Machine learning is the next frontier in Big Data innovation. And the cloud is the next frontier within that frontier.
Almost five years ago, Google launched its Prediction API cloud-based machine learning service. This past July, Microsoft launched its Azure Machine Learning (Azure ML) service as a preview, and brought it into general availability in February. That service had (and has) surprisingly good integration with code written in the open source R programming language.
These were interesting opening moves, but the plot thickened when Microsoft announced in January its intention to acquire Revolution Analytics, the dominant commercial entity contributing to the open source R project and the developer of a compelling distributed computing version of R (called Revolution R) that integrates especially well with Hadoop.
But this past week, the gloves really came off. On Monday, Microsoft announced it had completed its acquisition of Revolution Analytics. And on Thursday, Amazon announced, at long last, the release of its own cloud machine learning service: Amazon Machine Learning (Amazon ML). Now the three-horse race has begun.
Three of a perfect pair
Which one should you use? They are all good offerings; using any of them will be highly advantageous if you aren't implementing predictive analytics at all yet, and odds are you're not.
All three cloud providers claim their machine learning services are based on the same technologies that they have used internally. Amazon, of course, has used predictive analytics in its ecommerce businesses almost since the beginning. Google uses predictive logic in its core search services. Microsoft does likewise with Bing, Xbox and other services.
In terms of data sources, all three major public cloud providers have connected their core storage services, and one or more of their database products, to the machine learning offerings:
- Amazon Machine Learning connects to S3, Redshift and the MySQL flavor of its Relational Database Service (RDS).
- Google Prediction API can read data from Google Cloud Storage, and BigQuery.
- Microsoft supports both its Table and Blob storage services as data sources, as well as SQL Database, Hive tables in Hadoop and both OData feeds and flat files pointed to by a valid Internet URL.
Once data is read in, all three providers support the building of predictive models on it. They also provide APIs for developers to send input variable values and receive a predicted value for the target variable. The attraction of putting this all in the cloud is that any client application can run a prediction by making a single web service call.
For example, you might build a model correlating demographic data points like gender, income, age, and profession to the likelihood of purchasing a specific item. With any of the public cloud providers' machine learning services, you could make a web service call, supplying the demographic data as input parameters, and receiving a prediction back (a yes or no, indicating whether a purchase is likely) as a return value.

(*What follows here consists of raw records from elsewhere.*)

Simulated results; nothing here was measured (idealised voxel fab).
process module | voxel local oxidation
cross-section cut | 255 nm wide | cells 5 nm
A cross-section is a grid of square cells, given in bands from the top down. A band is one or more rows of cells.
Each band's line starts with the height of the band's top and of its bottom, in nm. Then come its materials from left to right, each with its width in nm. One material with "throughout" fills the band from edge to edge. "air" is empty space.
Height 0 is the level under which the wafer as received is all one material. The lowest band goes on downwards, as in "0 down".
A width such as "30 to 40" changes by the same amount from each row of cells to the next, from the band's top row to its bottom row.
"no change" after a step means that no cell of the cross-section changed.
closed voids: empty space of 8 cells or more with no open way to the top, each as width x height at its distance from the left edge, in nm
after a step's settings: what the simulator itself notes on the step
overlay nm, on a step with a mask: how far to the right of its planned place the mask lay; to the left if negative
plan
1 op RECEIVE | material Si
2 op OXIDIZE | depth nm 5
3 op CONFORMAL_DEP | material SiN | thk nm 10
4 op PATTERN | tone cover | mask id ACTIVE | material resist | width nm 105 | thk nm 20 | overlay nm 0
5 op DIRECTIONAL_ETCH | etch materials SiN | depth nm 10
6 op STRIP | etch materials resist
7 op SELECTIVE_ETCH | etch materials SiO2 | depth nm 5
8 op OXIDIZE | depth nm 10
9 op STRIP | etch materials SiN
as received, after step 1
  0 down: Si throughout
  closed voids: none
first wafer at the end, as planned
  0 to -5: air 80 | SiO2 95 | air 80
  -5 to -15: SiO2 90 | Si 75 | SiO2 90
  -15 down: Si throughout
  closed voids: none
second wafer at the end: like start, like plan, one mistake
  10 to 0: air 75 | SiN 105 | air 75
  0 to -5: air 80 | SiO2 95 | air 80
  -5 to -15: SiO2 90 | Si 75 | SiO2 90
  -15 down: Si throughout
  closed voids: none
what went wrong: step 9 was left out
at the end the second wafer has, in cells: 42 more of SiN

The services do differ though. For example:
- Google Prediction API, true to its name, is developer-oriented and provides no user interface (UI).
- Amazon ML provides only a single (and rather opaque) algorithm with which models can be built. Microsoft and Google provide a selection of algorithms, and Microsoft allows R and Python code, and packages, to be used as well.
- Microsoft provides a full-fledged flowchart-style data flow to be built in its UI. Amazon only allows for the specification of an input data set, and the selection of input variables and the target variable from the data set's schema.
- Amazon ML, though it may impose algorithmic and UI restrictions, is wizard-driven and very easy to use.
So which of the Big Three will emerge victorious?
Amazon has an advantage of incumbency given its connectivity to S3 and the amount of data stored there by many companies. Google, meanwhile, has the reputational advantage of using machine learning most innovatively in its own core businesses.
Microsoft's service is probably the most sophisticated, flexible and well connected: it's the only one to offer integration with Hadoop and its data integration service, Azure Data Factory (details here). And if Microsoft can do a good job meshing Revolution Analytics' technology into Azure ML (something which shouldn't be taken for granted), it could be a real juggernaut.
In the end, customers will likely use the machine learning service native to the cloud they use most often for other data processing tasks. If any service wishes to transcend that lock-in dynamic, it will need to integrate machine learning within a broader analytics offering.
For Microsoft, that means tying Azure ML into Power BI. Google would do well to extend its Prediction API-BigQuery integration to be reciprocal, so that queries against BigQuery could reference Prediction API models through SQL JOINs. Amazon would have a trickier time, needing to work with third-party BI providers (like Jaspersoft, Logi Analytics and Tableau) that can run on EC2. But the payoff would be big.
This will take a while to sort out. When that happens, though, machine learning will finally have some mainstream chops, and business competitiveness could change dramatically.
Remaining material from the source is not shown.